The Bengals will try to win their fifth straight when they take on the Browns on Sunday at Paycor Stadium. The game airs at 1 p.m. on CBS. Here are five things to watch:
1. Home sweet home
The Bengals have won four straight home games for the first time since 2015, outscoring visiting teams 130-77 from the time the streak began in Week 4. Offensively, Cincinnati has put up more than 430 net yards in each of its last three games at Paycor Stadium, and is averaging 462.8 yards at home compared to 341.1 on the road. The Bengals defense, meanwhile, allows just 295.4 yards per game on its home turf and has forced five turnovers. The unit has come out ready to roll from the start of every game at Paycor, allowing just nine total points in the first quarter.

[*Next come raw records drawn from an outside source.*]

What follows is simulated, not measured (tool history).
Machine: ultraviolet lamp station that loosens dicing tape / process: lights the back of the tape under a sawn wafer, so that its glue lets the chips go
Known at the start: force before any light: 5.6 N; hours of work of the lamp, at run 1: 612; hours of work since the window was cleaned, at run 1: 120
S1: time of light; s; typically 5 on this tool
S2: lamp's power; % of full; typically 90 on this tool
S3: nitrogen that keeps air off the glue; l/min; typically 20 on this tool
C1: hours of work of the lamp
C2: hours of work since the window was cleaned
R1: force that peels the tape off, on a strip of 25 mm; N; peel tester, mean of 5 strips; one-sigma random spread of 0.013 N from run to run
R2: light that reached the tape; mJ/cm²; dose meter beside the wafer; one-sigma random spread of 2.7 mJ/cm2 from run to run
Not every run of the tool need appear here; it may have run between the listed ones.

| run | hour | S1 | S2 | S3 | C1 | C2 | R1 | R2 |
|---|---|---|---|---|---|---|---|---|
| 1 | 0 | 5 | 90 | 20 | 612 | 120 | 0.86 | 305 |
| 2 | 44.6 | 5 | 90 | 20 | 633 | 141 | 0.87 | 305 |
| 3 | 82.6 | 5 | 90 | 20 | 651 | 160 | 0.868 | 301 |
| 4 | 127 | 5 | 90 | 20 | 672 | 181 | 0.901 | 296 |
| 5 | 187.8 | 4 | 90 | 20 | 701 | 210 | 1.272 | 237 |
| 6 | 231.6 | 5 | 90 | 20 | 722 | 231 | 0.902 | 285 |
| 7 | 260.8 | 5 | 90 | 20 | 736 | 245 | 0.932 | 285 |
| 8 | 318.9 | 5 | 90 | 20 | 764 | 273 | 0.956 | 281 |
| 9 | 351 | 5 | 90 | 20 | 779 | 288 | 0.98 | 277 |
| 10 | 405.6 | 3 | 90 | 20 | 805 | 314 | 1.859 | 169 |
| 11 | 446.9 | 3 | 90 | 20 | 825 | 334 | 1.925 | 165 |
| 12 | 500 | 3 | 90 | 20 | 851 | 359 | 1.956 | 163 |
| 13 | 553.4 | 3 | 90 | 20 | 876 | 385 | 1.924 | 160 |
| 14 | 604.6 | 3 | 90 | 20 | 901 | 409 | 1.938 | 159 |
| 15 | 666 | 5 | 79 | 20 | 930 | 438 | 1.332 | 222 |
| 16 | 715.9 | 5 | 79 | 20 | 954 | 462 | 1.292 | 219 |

Cincinnati has welcomed an attendance of over 65,000 in five straight regular-season home games for the first time since 2007, creating one of the NFL's toughest environments to play in. To come away with their first divisional win at home this season, the Bengals will need to replicate its recent performances in The Jungle.
2. Burrow closes in on 75
Quarterback Joe Burrow enters Week 14 needing three touchdown passes to reach 75 for his career, which would put him in some exclusive company given how quickly he'd hit the milestone. In 38 games, the former No. 1 overall pick has thrown for 72 touchdowns and rushed for 10. With three passing scores on Sunday, he would join Andrew Luck as the only quarterbacks in NFL history with at least 75 touchdown passes and 10 rushing touchdowns in their first three seasons. Burrow can also become just the fifth player since the 1970 NFL/AFL merger with 75 touchdown passes in his first 40 career games, joining Pro Football Hall of Famers Dan Marino and Kurt Warner, as well as Patrick Mahomes and Justin Herbert.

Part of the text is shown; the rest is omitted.